Lots of variety at Hockley Resort’s markets
There were only six booths at the recently established farmers’ market at the Hockley Resort Sunday, but you could buy anything from wild boar steaks to butter tarts – and it seems there’ll be a lot more at future markets.
“There were two other booths over there,” said Laura Jean Speers of Speers Farm as she offered sausage-sized allbeef hot dogs on large wholewheat buns at the Speers Farm Amaranth display, where you could walk away with beef that had been aged 21 days.
The Laura Jean and Wayne Speers booth was adjacent to that of Sue Lowery and Tony Toivonen’s Wild Boar Reserve one where Mono resident Laura Baker was buying some unusual steaks, filling out petition to keep small slaughterhouses open, and recommending her favourite eatery at Mono Centre.
In an interview after the market, Mr. Toivonen said new regulations coming down the pipes are likely to force closure of small abattoirs in favour of the large ones.
This, he said, would have an adverse effect on specialty farms. “We would be pushed out along with other small producers because the large abattoirs are not interested” in the volume.
His observation, oddly enough, comes at a time when the federal and provincial governments are discussing ways to allow inter-provincial trading in meat. The question that arises is whether the federally inspected slaughterhouse is safer than the provincially inspected one next door or, apparently in some cases, within the same building.
While Sue and Tony were discussing abattoirs, artist Carol Gregg was concentrating across the way on some paintings she was completing while offering others for sale. There were a few buyers in the early afternoon, but the majority of customers had come early in the morning.
The best positioned booth Sunday might have been the butter tart display as you entered the market. From a quick scan, it appeared that ever kid was urging the parents to buy them a tart.
The operator said almost all of his stock had been purchased by the early morning crowd.
One might say it was a Sunday of contrasts in Mono.

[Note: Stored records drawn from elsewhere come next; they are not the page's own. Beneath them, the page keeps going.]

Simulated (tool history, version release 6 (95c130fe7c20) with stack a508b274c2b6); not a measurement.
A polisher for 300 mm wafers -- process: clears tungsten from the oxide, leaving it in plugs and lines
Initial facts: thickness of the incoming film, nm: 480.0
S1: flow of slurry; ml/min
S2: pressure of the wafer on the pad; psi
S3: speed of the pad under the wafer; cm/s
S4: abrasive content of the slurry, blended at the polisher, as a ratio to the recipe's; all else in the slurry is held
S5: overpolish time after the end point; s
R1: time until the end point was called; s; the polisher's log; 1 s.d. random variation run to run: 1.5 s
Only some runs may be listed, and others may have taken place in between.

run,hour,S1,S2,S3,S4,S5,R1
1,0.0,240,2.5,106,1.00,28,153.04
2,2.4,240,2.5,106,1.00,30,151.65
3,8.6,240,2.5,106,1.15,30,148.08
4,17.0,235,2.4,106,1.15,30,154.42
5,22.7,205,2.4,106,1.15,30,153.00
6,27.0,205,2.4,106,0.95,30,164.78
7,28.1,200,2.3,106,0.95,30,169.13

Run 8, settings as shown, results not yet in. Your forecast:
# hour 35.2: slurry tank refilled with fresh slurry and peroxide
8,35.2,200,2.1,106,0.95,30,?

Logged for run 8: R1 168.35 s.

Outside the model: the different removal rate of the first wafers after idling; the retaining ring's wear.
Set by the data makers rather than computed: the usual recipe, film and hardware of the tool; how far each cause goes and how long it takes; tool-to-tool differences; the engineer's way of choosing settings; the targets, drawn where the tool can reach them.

Over at the Orangeville Fairgrounds, there were about 180 displays of firearms. That was a smaller number than on most Sundays when, said Dennis Wright, there are usually about 230.
But it was the Civic Holiday weekend, and even the vendors need to have a holiday from time to time.
On the abattoir issue, the Canadian Cattlemen’s Association is viewing the move to inter-provincial trade “as an important first step in maintaining the competitiveness of the beef business in Canada,” according to Farm Credit Canada.
Hitherto, provincially inspected meat from, say, Ontario could not be marketed in Manitoba and vice versa. Only federally inspected meat could be traded across provincial borders.
The problem for Canadian producers was two-fold: Country of Origin Labelling was driving the costs of exports higher with a resultant loss of business; and the U.S. had no restrictions on movement of meat across State borders.